This topic often comes in conversations, by customer’s coffee machine, but its implications are less often underrated.

what happens to your data

if you do not stop and think over what happens inside your storage, you may end up with a distorted view of your needs, and this might lead to regrettable effects: higher infrastructureexpenditures (TCA and TCO), performances not up to the needs/expectations, management difficulties, and last but not least, a bad reputation among users. I’d like to clarify what happens to data/information, from the moment they are created on. I’m mainly thinking about unstructured data i.e files, but some of the following considerations can easily fit DB (and object storage).

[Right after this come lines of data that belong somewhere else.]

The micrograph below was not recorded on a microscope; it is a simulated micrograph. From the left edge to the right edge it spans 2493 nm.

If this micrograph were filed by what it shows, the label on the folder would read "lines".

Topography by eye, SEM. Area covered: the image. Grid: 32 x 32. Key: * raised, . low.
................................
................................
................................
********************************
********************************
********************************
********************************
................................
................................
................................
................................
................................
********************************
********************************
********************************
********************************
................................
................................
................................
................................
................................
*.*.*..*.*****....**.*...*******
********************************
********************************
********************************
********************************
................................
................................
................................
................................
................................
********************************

For sure, most of the companies are not alike, company internal processes are not easily repeatable, but after having read this article, you will likely recognize the patterns, see if they match any problem in your reality, and what matters the most, know how to cope with. What’s following is based upon published results of a research performed a couple of years ago by an american university , data have been merged and averaged according to first hand experiences in the companies I happen to have relationships with.

a file is indeed many files

whenever a new file is written, even a simple Word document, a whole chain reaction takes place, resulting in several files written! Temporary files, automatic backup, working copies, etc, etc, etc… Nowadays softwares are quite complex and you might not be aware of what lies behind any even trivial operation, hidden by high level features and multiple layers of complexity.

some data have a very short lifespan

Yes, some of the data have often a very short life, just think about the temporary backup file I just mentioned, this kind of files live just until the application is closed, as soon I save my data they will be deleted.

This can mean just a handful of seconds lifespan, but nonetheless require an intense storage activity.

data lifespan is often longer than 24 hours.

Most of what we create live longer than one day. This implies that my storage must be time-consistent, not just a temporary place, I must have a way to backup the data created by my users and give them a way to recover any “live” file/informations that might have been deleted.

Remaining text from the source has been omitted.